Being a band playing jazz music and being a band playing music influenced by jazz are two completely different things.
In a bid to bring back the nostalgia of some of the greatest tunes of all time in their own way, The Revisit Project has come a long way in the tribute music scene of Delhi.
When it comes to music, there is a reason why classics are called classics. They are timeless, they are one’s formatives when learning music and they form the base that propels musicians to write their own music. And the same is true for the band — The Revisit Project.
Set up in 2014, the band started out by playing their versions of old Indian compositions like those of R.D. Burman and A.R. Rehman. Their music would add a contemporary twist to the classics. “We were revisiting these guys, basically,” says Abhay Sharma, the band’s saxophonist. The band’s genre can be broadly categorised as Jazz.

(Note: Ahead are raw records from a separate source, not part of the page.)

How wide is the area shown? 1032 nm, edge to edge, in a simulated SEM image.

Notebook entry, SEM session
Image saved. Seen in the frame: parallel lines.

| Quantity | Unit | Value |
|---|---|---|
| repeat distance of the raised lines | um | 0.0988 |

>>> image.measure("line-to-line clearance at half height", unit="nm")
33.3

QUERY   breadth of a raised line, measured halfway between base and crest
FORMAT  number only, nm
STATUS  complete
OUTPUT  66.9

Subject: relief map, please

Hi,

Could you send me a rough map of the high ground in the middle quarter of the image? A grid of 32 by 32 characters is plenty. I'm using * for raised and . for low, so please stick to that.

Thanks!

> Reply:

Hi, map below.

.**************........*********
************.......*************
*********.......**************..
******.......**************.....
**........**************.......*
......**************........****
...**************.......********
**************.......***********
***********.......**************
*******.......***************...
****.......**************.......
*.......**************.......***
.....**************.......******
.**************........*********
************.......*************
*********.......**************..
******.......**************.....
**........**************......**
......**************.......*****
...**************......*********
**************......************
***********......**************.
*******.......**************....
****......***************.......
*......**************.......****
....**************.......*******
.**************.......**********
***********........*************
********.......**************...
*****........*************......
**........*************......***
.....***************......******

But what started out as a tribute band, soon became a band with a vision to write their own music. The band had just released their first album titled Here We Go in 2017 when some of the members started leaving. But now it’s all honky dory as the line-up has new members, namely Abhay Sharma (Saxophone), Aditya Bhagvatula (Drums), Birraj Singh Taneja (Keyboards), Varun Rajasekharan (Percussions), Kanu Gangahar (Guitar), Karan Wadhwa (Bass), Chetan Dominic Awasthi and Vrnda Dhar (Vocals).
Being a band playing jazz music and being a band playing music influenced by jazz are two completely different things. Abhay explains, “Jazz is a very different art form in the sense that there are various understandings of jazz. There is a traditional form of jazz music, and then there are variants of jazz.” He points out that even if one writes a pop tune and improvises it, it won’t become jazz music but simply jazz-influenced. He feels that there are certain kinds of sensibilities attached to it which are different in terms of harmony, melody, and rhythm.
Though Abhay’s previous bandmates left, there isn’t any bad blood. “It’s part and parcel of being in the music industry. People who really want to make music will eventually come together no matter what,” he says, talking about his new line up that came together in 2018. “The original music that I always wanted to write was jazz, funk and instrumental music influenced. And whenever we are revisiting a song, we don’t change the melody that much but harmonically, we change the chords and arrangements.”
Being in the music scene for over five years, Abhay shares how clubs tend to pay bands lesser today than ever. “If you dream about being a big person without being a realist, it can come back to bite you really badly,” he shares. Talking about the struggles of bands in the capital, he says, “You have to be a very stubborn person to not give in to the infatuations of money. You have to remain hungry.”
Apart from their new album, which is scheduled to come out this November, the band also has a podcast series in the making. The inspiration behind it, he says, “There are some stereotypes about music and musicians that we are trying to discuss and put an end to. It is also another way of keeping in touch with our crowd.”
Abhay also has a piece of advice for up and coming musicians. “Shut up and listen! I would want people to be inquisitive enough about music,” he concludes.